The First Book: Mariah Rigg

The First Book: Mariah Rigg

The Author: Mariah Rigg
The Book: Extinction Capital of the World (ECCO, 2025)The Elevator Pitch: In 25 words or less, what is your book about?
The characters of these ten stories range from flower poachers to Olympic kayakers and museum curators, culminating in a love letter to Hawaiʻi.

The Rumpus: Where did the idea of your book come from?
Mariah Rigg: There wasn’t a single idea for this book. They borrow and build on the stories I was told as a child, the experiences I had growing up as a mixed-race settler on Oʻahu. When I first started my MFA at the University of Oregon, I knew what I wanted to write but I wasn’t sure what. It’s hard to think of the stories you come from as being capital L, “Literature,” when they’re not the stories that you’re taught in class. My first term at Oregon I wrote a lot of stories that had nothing to do with the life I’d lived, but over time, through the feedback of my peers and especially the guidance of my professor, Mat Johnson, I found a way back to these stories, of the land and people that I love.

Rumpus: How long did it take to write the book?

Rigg: The first story I wrote for the collection, “After Ivan,” a love story between two Olympic kayakers, was drafted in spring of 2020. It came together surprisingly quickly, and was in its final form—the one that’s now in the book—less than a year later. “Target Island,” the last story I wrote for this book, tracks a single man’s relationship to the island of Kahoʻolawe across his life—from boy to geologist to ordnance cleanup volunteer. It was written in the spring of 2023, and revised by fall of 2023, which was when I signed with my agent, Amy Bishop-Wycisk at Trellis. The collection was then sold to Ecco in the spring of 2024, and stayed largely the same, minus one story that was swapped out and a lot of clarifying of time, relationships, and character, thanks to my stellar editor Rachel Sargent.

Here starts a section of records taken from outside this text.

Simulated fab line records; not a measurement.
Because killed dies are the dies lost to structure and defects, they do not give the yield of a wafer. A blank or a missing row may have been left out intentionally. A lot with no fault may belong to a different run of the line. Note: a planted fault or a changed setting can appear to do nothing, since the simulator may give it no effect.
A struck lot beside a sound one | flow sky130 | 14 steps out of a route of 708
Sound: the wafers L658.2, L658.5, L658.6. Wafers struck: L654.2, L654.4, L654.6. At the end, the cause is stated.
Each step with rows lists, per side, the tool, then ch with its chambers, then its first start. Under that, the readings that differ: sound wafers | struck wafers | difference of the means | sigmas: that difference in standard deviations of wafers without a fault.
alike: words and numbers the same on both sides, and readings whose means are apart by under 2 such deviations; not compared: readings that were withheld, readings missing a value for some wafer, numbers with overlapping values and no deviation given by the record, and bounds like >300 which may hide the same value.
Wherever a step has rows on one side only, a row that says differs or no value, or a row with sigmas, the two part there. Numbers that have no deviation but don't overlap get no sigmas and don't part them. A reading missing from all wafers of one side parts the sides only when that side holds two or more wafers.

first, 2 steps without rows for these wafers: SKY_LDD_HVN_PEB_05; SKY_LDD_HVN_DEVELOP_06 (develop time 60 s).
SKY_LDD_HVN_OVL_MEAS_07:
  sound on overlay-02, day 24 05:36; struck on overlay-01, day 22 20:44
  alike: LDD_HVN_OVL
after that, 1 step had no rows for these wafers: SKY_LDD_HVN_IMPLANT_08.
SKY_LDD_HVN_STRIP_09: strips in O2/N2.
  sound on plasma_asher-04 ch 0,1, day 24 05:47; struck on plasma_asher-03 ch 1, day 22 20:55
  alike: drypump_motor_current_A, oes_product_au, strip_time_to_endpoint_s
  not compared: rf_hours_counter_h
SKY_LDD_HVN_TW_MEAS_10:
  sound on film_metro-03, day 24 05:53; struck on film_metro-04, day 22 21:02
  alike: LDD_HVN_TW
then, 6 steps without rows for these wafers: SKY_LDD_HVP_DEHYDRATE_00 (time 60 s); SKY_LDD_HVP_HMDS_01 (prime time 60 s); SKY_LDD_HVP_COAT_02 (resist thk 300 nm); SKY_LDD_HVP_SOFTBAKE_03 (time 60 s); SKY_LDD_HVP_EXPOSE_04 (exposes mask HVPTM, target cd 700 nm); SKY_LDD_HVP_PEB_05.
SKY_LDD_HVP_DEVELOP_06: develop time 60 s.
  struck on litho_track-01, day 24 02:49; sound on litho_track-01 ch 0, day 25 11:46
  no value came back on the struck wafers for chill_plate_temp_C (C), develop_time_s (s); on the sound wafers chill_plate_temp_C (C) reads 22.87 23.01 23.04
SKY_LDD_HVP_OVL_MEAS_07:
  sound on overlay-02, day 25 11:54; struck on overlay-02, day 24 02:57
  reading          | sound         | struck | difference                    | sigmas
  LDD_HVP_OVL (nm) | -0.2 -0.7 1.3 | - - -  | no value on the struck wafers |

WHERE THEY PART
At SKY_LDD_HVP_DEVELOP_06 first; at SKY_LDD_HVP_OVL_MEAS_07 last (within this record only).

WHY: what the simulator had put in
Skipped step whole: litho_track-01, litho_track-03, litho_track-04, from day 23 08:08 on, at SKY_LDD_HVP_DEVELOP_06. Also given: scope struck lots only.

Rumpus: Is this the first book you’ve written? If not, what made it the first to be published?

Rigg: It is the first book I’ve written! However, the collection as it reads now is a lot different than the first draft—it even has a different title. When I first sent it to agents, the collection was “I Miss You in My Sleep,” a line borrowed from Sandra Cisneros’, “Eyes of Zapata”(a short story in Woman Hollering Creek). At least half of the stories have been changed from that draft to now, largely because, as I continued to write stories, I kept returning to characters I’d featured in stories before. It made sense to revamp the collection to make it linked, to showcase the many ways that life in Hawaiʻi is entangled.

Rumpus: In submitting the book, how many nos did you get before your yes?

Rigg: Oh, so many. After a certain point, I lost count. Before I was a writer, I was an athlete, and had a pile of sports psychology books. Throughout my childhood and young adulthood, I’d copy quotes from these books (and also poetry books) into a composition notebook, cut out the lines I liked best, and pin them to my walls. They were all pretty cliché. One in particular was: “Rejection is a necessary part of learning.” It sucks, but it’s true. This collection is so much better because of the people who said no. 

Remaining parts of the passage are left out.